Cumulus humilis and lenticular cloud pods covering about 15-20% of the sky for the majority of the day, high, thin stratus covering 80-90%. Allowed for plenty of direct solar radiation from morning through mid afternoon. Upper stratus deck becoming thicker in the mid afternoon. Temps very mild. Winds calm at lower, light at middle, low end of moderate with occasional strong gusts at upper, blowing out of the W.
# | Date | Location | Size | Type | Bed Sfc | Depth | Trigger | Photos | Details |
---|---|---|---|---|---|---|---|---|---|
1 |
Mar 1, 2022 (+/- 1 day) |
Beaver Creek E 8700ft |
D2 | SS-Soft Slab | N-Natural | Report |
I intentionally triggered about 5 D1-1.5 wet loose slides today. I observed numerous natural wet loose slides (most are likely from Tuesday, maybe a few from Wednesday? impossible to say with certainty). I also found a few persistent slabs that failed during the storm.
Goals were to look for more persistent slab activity and look at wet snow issues. Interesting overlap of wet snow and dry snow problems out there today.

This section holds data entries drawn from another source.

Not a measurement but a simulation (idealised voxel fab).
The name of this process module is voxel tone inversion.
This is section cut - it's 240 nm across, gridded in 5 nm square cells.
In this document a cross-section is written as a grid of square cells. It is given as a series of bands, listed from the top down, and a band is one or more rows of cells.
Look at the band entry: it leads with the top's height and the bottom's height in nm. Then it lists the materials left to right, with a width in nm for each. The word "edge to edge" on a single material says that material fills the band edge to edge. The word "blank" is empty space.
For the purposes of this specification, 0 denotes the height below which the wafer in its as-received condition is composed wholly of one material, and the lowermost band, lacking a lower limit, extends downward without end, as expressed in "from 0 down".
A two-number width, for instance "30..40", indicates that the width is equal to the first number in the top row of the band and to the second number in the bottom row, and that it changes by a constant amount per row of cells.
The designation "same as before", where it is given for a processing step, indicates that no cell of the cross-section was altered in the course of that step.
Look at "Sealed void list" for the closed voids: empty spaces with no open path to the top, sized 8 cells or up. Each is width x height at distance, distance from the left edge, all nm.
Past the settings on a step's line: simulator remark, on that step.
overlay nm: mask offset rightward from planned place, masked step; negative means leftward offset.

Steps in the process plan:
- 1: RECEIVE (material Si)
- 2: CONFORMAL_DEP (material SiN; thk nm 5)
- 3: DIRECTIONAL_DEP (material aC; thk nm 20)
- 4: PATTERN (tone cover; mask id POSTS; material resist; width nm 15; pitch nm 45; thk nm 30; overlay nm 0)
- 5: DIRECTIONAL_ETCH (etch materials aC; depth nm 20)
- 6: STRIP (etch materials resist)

Weak freeze overnight, surface crusts breaking down quickly, snow was wet and cohesionless below these crusts (at lower). Only took about an hour or two of direct sun to break these crusts down at lower and middle elevations. In treed areas, the overlying crust was quite weak (thanks to LW out) and was not ski supportable. In middle and upper elevation terrain I was able to trigger a handful of D1-1.5 wet loose slides on NE-E-SE-facing slopes. The problem was a bit stubborn in areas where the new snow/rain hadn't slid, and was reactive on bed surfaces from recent persistent slabs thanks to the stack of weak facets present there.
I spent some time glassing back into the Lola/Collie area and saw a few small (maybe persistent?) slabs as well as some D1-1.5 wet loose activity from Tuesday's rain-on-snow event. I also found a D2 persistent slab complex (3 separate crowns that likely ran simultaneously). Above this slope there was significant cracking on lower angle slopes. I was able to make it down to this crown and found that it had failed on a subtle MFcr+FCsf combo that was buried by the storm (2/27 interface).
Here's how I'm thinking about the persistent problem in this area: it seems like some slabs broke at the new/old interface (2/27) with clear persistent slab characteristics. Others appear to have broken closer to the base of the Jan/Feb trickling snowfall (lets call it 1/20). There are a variety of layers between 1/20 and 2/27, but these are very difficult to differentiate on shaded slopes. On solars, 2/14 MFcr presents a pretty clear marker and is widespread. Long story short, its fairly complicated from a slope-scale perspective. On a synoptic scale, its easier: a variety of weak layers exist in the upper 20-45cm of the snowpack. Several of these have produced natural avalanches and likely will continue to during periods of loading. The possibility for human-triggered avalanches involving these layers will linger for days after loading events.